The 2022-2023 school year started with a twist at our house. The school our kids have attended for the last two years decided to switch their uniform policy and only allow uniforms from a particular company. First, you bet your bottom dollar I sighed deeply at this (expensive) change for our last year in Virginia. Second, as I write this near the end of week two for our fourth and sixth graders, we still don’t have uniforms — they have yet to be delivered (deeper sigh while I subtract two weeks from the already small window of time they will wear these uniforms).
Now, maybe it’s my strong Type A or my lifelong aversion to getting in trouble at school, but I lost sleep over these delayed uniforms — at least until I learned it was a schoolwide issue. Can you guess who didn’t have a problem with this delay, though? Correct — our fourth grader and our sixth grader.
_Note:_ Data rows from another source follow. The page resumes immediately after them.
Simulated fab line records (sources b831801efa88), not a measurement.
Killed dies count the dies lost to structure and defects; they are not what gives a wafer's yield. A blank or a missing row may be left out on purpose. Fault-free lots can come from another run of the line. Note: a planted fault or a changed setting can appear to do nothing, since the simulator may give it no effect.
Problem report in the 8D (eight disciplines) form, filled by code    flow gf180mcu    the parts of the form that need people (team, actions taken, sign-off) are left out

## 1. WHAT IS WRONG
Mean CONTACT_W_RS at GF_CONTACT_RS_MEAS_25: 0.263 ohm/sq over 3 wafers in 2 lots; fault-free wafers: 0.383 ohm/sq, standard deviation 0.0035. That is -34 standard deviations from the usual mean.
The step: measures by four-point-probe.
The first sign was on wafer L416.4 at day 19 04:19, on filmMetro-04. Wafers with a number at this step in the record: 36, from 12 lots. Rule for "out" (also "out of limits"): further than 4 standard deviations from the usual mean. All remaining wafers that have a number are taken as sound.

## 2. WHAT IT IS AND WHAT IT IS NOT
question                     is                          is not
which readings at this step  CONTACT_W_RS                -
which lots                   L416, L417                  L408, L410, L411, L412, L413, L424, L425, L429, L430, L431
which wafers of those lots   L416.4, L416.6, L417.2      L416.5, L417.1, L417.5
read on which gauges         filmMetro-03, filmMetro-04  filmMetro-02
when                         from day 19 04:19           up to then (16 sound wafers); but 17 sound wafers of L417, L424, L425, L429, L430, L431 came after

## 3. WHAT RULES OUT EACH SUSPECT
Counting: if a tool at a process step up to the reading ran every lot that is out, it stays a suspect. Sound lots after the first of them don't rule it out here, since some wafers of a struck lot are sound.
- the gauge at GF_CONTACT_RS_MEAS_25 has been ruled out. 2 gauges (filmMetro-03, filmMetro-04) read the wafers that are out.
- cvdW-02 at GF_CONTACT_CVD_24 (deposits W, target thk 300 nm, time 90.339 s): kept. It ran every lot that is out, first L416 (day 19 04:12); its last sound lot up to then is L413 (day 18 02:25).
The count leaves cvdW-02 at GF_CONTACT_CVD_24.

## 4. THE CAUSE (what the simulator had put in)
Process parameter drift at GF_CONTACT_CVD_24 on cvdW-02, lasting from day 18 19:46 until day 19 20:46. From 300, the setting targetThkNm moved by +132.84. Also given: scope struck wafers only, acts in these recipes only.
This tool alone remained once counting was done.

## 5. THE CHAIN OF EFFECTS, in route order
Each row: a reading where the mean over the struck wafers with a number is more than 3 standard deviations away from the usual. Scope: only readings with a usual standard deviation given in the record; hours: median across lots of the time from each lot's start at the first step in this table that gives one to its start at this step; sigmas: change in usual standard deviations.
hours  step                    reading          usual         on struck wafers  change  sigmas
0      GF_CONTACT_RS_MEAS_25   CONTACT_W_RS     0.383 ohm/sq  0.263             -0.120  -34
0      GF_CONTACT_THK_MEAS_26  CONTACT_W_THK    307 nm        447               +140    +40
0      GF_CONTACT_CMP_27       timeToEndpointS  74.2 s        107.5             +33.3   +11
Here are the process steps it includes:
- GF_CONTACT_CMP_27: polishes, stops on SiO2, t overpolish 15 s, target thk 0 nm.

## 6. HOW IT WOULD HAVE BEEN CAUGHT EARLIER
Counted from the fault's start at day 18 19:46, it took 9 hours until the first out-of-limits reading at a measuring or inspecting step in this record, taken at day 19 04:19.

I hear you, military-connected audience, “Duh, ‘civies’ are more comfortable than uniforms; of course, they were fine with the shipping delay.” And, you would be right, but I think this is more about their resilience taking center stage.
Hear me out. I grew up in a very scheduled and black-and-white household. Wake up, cereal, get dressed, go to school, go home, repeat. Activities were scheduled and didn’t change. Each holiday looked just like the last. Last-minute invites and changes were deal breakers or grounds for what I now recognize is overly-dramatic panic. Life was predictable.
However, our kids are lifelong military brats. Last-minute changes, scenery changes and schedule changes ensure nothing is “normal” or predictable. They have learned to roll with punches that would’ve knocked middle school Kristi out.
The point of this little glimpse into our current school year is to help you recognize similar little victories in your own military kids. We often applaud resilience in military kids at the major-league level — PCSes, deployment and reintegration, making and leaving friends, etc. If we’re truly looking, though, we can see their resilience shine daily. All of their big bounce backs make it so much easier not to sweat the small stuff.
I imagine those delayed uniforms might have gotten a bigger reaction out of my kids if we were used to expecting a uniform delivery ahead of each new school year — sort of an end-of-summer tradition. But, as it turns out, our kids have been in two and three schools respectively, some with uniforms, some without, so one little change this year was a drop in the bucket for them.
I like that things are always changing for our family, and I think the kids do too. I often advocate for the “lack of tradition” that can come with military life. Schedules are always changing. Routines adapt to new duty stations. The layout of a military child’s home changes every few years. And simply because of geographical separation, we don’t always get together with family for birthdays and holidays. I choose to see each of these “truths” as opportunities, not challenges.
So, take this to heart. Each time you feel guilty for disappointing your military kiddos, uprooting them, changing their plans, changing their surroundings, or waving off normal expectations, like birthday parties or family holiday traditions, just remember that the deviation from the norm is probably harder on you. These little resilient beings we’re raising will likely adapt in the moment just fine and grow up truly prepared for a life that throws them for a loop sometimes.